But the developers and owners of these homes have convinced themselves that they deserve every bit of fire protection available. They've become intoxicated with the belief that if you clear enough brush around the site, the homes are invincible.
This illustrates two things. First, the extravagant resources that wealthier homeowners in these areas expect to rely on--without paying for them, because in the past, they rejected efforts to consolidate fire departments or raise the budget to hire more firefighters.
And second, that these fire disasters, at least here in Southern California, teach all the wrong lessons. Instead of prompting debates about controlling growth, particularly the developments with these very large-scale homes in vulnerable areas, each fire deepens the conviction that people can be safe, and development can continue.
That conviction ultimately rests on the fact that fire insurance is cross-subsidized--that people who live in these homes in the newly developed areas are effectively subsidized by other people who buy fire insurance for homes in areas that have no wildfire risk.
This is a continuation of a mode of development that will generate bigger and bigger disasters--and what's being created in its wake is a triage of public resources.
If you live in the city, your fire protection doesn't depend on Marine Corps helicopters. You can't expect the federal government to intervene. What happens to your home is a straightforward function of the budget of your local fire department, which is probably in crisis.
But people who live in these new suburbs, and especially those who live in big homes in the country, have a kind of unwritten contract that they'll get all the fire-fighting resources available. And with the next wildfire, this will likely be more of a crisis. The fires in May fires were all in the same county, and more or less in the same area. But when you have two or three fires going, how are you going to allocate resources and equipment?
So the root problems here are uncontrolled development and the shifting of the cost of insurance, rebuilding and fire fighting onto other taxpayers--who, of course, can't expect this level of fire protection.
THE MEDIA coverage of the wildfires did focus on the issue of climate change and its relationship with the record-setting drought in California. How do climate change and water resources play into this?
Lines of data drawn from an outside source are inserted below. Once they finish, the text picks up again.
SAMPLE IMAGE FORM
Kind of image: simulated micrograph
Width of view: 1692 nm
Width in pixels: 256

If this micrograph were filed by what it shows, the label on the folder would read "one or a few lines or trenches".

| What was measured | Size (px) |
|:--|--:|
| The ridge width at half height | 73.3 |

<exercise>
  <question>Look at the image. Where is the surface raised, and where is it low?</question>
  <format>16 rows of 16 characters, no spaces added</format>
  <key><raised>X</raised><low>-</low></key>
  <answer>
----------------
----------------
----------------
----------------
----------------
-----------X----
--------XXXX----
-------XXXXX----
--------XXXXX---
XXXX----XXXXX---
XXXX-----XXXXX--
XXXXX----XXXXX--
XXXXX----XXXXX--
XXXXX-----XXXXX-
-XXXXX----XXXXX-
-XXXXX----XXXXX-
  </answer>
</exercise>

WELL, THE drought, which may be on the scale of a 500-year event, does fit exactly into the kind of pattern you would expect from climate change. But there would be a problem even without global warming caused by industrialization and cars.
All the basic treaties--like the Colorado River Compact, which allocated water rights from the Colorado--and all the planning about water resources are based on a fundamental error. The water supply was figured on the basis of records from the early 20th century, which turned out to be one of the wettest periods in California history. We've now known for about 20 years that there were droughts on the current scale and even larger, probably in the 16th century, and definitely in the late Middle Ages.
So whether you come at it from the perspective of climate change, or you look at the long-term environmental record, the problem of a sustained drought shouldn't be surprising. Indeed, some researchers are now talking about this being the "new normal"--where the climate has shifted into a much hotter and drier phase.
That's all the more reason to restrict development in areas that are the most fire-prone--but the exact opposite is happening.
We see the same kind of contradiction on an even larger scale with the Gulf Coast and the Atlantic Seaboard--with the rebuilding of homes in first-class hurricane zones, where one can predict pretty confidently that events like Superstorm Sandy will become more and more frequent. And there, the costs of rebuilding are absolutely staggering.
The more rational response would be to stop this kind of development--even in some places reverse it. I think people on the left have to pay a lot more attention to these issues: disasters, land use and the kind of staggering costs that are being passed on to working class taxpayers, to defend second homes or luxury homes, located exactly in the path where we can expect extreme events taking place with increasing frequency.
The drought out here is, of course, continuing. Everybody expects it's going to be broken by an El Niño next year--and, of course, with the rainfall from that, you could see massive landslides and flooding in the areas that burned. But after the El Niño, we could well go back to this same kind of drought.
No one has any idea how long these kind of conditions are going to last. Some scientists believe that this period represents a kind of fundamental shift--something similar to what's going on in the Mediterranean region, especially in the Middle East. This is an invisible factor behind what's taken place in Afghanistan and Iraq and Syria, which have suffered years of a devastating drought that has almost destroyed small-scale agriculture in many areas.
HOW SHOULD activists who are concerned about development and ecology and the kind of issues you're talking organize and mobilize politically?
FIRST OF all, with the recognition that the ultimate limit to the effectiveness of any kind reform is the marketplace in land. As long as a society has no control over land values, it can't really control land use, and that's the source of these questions.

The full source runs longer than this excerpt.